One of the things I like so much about being in my profession is getting my hands dirty. Whether it is building a new driver, grinding the sole on a wedge or repairing a broken club, there is a sense of accomplishment of doing a job right. I must say I get that from my Dad.
You see I grew up around tools all of my life. Just as my Dad did with his father, who was a tinsmith, he passed on the importance of working with your hands and knowing the proper tool to use in each situation.
My Dad is now in his eighties, but the one thing he still enjoys, only second to spending time with me, is his wood working. I am still fascinated how he can make something mundane like a few blocks of wood and turn it into a masterpiece. Like many from his generation, they learned to make do with what was at hand plus had the ingenuity to accomplish a goal at hand no matter how difficult it might seem.

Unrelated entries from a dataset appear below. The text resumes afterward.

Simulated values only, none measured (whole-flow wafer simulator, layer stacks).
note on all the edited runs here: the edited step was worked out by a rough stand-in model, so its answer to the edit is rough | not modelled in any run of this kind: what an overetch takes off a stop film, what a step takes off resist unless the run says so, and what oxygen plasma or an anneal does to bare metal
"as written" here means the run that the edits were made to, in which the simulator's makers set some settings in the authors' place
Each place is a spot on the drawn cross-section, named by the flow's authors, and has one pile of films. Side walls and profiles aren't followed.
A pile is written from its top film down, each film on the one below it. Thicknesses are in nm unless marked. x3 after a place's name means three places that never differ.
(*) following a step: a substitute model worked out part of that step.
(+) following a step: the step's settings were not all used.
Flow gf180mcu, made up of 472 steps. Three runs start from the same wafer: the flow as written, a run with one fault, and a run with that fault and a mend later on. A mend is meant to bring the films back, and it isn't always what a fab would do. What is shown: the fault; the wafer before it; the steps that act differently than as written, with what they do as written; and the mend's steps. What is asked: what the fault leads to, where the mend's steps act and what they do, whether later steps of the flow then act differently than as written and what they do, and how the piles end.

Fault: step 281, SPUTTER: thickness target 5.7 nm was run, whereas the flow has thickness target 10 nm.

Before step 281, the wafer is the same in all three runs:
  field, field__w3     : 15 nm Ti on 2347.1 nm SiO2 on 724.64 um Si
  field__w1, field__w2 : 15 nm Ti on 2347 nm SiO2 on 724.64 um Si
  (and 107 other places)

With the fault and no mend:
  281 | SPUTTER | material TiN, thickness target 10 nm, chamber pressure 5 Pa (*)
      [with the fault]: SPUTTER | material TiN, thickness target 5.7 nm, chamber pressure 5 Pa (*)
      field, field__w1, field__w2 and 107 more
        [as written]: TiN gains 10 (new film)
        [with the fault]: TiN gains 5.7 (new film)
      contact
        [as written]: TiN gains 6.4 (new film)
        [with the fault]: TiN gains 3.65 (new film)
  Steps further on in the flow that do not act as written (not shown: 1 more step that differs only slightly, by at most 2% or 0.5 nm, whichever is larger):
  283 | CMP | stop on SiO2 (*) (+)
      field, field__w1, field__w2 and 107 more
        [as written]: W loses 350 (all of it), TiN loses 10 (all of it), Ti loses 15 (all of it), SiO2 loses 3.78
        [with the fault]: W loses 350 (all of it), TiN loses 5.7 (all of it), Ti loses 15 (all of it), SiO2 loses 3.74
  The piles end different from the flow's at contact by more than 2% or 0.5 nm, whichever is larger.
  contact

One of his latest creations was a rocking cow! That’s right a cow, not a horse for a young lad who’s parents own a dairy farm. It is so remarkable just how much work and detail went into it, from the hand carved ears, udders and even a frayed rope used for the tail. It was built to last several generations, not like these cheap things made today that will fall apart in just a short period of time.
Let’s face it, clubmaking and club repair are much easier today than in the days of wooden woods, but it does not diminish the importance of building it to last with all the quality and care as if were a masterpiece. I am glad I was taught clubmaking the right way when I started out. I have tried to pass along all that I have learned as well to help foster to craft of clubmaking and repair starting from all those years I taught clubmaking classes at Dynacraft to now the work I am doing to help educate those today be masters in the future.
So thanks Dad and Happy Father’s Day! He is probably hard at work in the shop finishing up Puff the Rocking Dragon for his newest grandson.